Skip to content

Normalization

Normalization is the process of transforming text into a standard format. This involves converting Arabic characters and numbers to Persian equivalents, replacing spaces with ZERO WIDTH NON-JOINER (half-space) where appropriate, and removing or unifying special characters. Normalization is an essential step in Persian natural language processing (NLP) as it reduces textual variation and improves the performance of downstream models such as search engines, classifiers, or information extraction tools.

Normalizer

The Normalizer is a composite tool that standardizes input Persian text by applying a sequence of text transformations.

Example Usage

from shekar import Normalizer

normalizer = Normalizer()
text = "ۿدف ما ػمګ بۀ ێڪډيڱڕ أښټ"
normalized = normalizer.normalize(text)
print(normalized)  # Output: "هدف ما کمک به یکدیگر است"

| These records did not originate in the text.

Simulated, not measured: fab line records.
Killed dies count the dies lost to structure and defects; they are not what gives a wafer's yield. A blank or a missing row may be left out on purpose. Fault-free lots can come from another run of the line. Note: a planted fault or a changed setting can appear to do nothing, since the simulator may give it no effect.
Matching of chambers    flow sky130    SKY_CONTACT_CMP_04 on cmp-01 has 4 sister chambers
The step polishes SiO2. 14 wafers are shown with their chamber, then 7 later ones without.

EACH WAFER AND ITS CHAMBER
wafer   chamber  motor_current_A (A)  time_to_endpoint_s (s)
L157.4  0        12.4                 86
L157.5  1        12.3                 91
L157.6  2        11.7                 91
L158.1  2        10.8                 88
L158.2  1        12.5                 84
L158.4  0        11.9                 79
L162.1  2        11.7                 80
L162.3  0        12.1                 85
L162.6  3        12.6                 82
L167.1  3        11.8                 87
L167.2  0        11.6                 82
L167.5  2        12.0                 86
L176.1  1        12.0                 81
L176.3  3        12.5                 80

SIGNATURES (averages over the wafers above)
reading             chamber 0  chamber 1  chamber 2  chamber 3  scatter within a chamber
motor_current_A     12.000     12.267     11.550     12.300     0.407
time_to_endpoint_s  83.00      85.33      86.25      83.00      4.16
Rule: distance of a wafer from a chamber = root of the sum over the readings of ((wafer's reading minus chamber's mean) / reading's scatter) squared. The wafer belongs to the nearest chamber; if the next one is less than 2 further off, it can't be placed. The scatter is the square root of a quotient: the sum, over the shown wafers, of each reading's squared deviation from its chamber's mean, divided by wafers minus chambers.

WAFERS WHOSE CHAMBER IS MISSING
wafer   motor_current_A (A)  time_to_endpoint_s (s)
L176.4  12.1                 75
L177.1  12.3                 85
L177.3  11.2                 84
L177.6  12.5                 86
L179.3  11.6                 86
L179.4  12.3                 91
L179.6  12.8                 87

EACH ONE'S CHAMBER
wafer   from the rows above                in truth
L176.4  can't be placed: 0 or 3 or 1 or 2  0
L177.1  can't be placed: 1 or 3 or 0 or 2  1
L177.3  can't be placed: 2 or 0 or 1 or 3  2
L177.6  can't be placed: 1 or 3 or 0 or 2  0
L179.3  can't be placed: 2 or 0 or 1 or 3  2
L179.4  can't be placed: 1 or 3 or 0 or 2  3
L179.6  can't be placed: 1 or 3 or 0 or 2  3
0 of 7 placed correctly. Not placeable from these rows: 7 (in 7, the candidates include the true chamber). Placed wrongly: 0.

Batch and Decorator Support

# Apply pipeline to multiple strings
texts = [
    "یادته گل رز قرمز 🌹 به تو دادم؟",
    "بگو یهویی از کجا پیدات شد؟"
]
outputs = normalizer.fit_transform(texts)
print(outputs)
# ["یادته گل رز قرمز  به تو دادم", "بگو یهویی از کجا پیدات شد"]

# Use decorator to apply pipeline on specific arguments
@normalizer.on_args("text")
def process_text(text):
    return text

print(process_text("تو را من چشم👀 در راهم!"))
# Output: "تو را من چشم در راهم"

Custom Normalization Pipeline

You can also build a custom pipeline by selecting specific preprocessors using Pipeline from shekar.preprocessing.

Example Pipeline

from shekar import Pipeline
from shekar.preprocessing import EmojiRemover, PunctuationRemover

steps = [
    ("removeEmoji", EmojiRemover()),
    ("removePunct", PunctuationRemover()),
]

pipeline = Pipeline(steps)

text = "پرنده‌های 🐔 قفسی، عادت دارن به بی‌کسی!"
output = pipeline.fit_transform(text)
print(output)  # Output: "پرنده‌های  قفسی عادت دارن به بی‌کسی"

Batch and Decorator Support

# Apply pipeline to multiple strings
texts = [
    "یادته گل رز قرمز 🌹 به تو دادم؟",
    "بگو یهویی از کجا پیدات شد؟"
]
outputs = pipeline.fit_transform(texts)
print(outputs)
# ["یادته گل رز قرمز  به تو دادم", "بگو یهویی از کجا پیدات شد"]

# Use decorator to apply pipeline on specific arguments
@pipeline.on_args("text")
def process_text(text):
    return text

print(process_text("تو را من چشم👀 در راهم!"))
# Output: "تو را من چشم در راهم"

Notes

Normalizer class internally uses transformation steps listed in order as following:

steps = [
                ("AlphaNumericUnifier", AlphabetNormalizer()),
                ("ArabicUnicodeNormalizer", ArabicUnicodeNormalizer()),
                ("NumericNormalizer", NumericNormalizer()),
                ("PunctuationUnifier", PunctuationNormalizer()),
                ("EmailMasker", EmailMasker(mask="")),
                ("URLMasker", URLMasker(mask="")),
                ("EmojiRemover", EmojiRemover()),
                ("HTMLTagRemover", HTMLTagRemover()),
                ("DiacriticsRemover", DiacriticsRemover()),
                ("RedundantCharacterRemover", RedundantCharacterRemover()),
                ("NonPersianRemover", NonPersianRemover()),
                ("SpacingStandardizer", SpacingStandardizer()),
            ]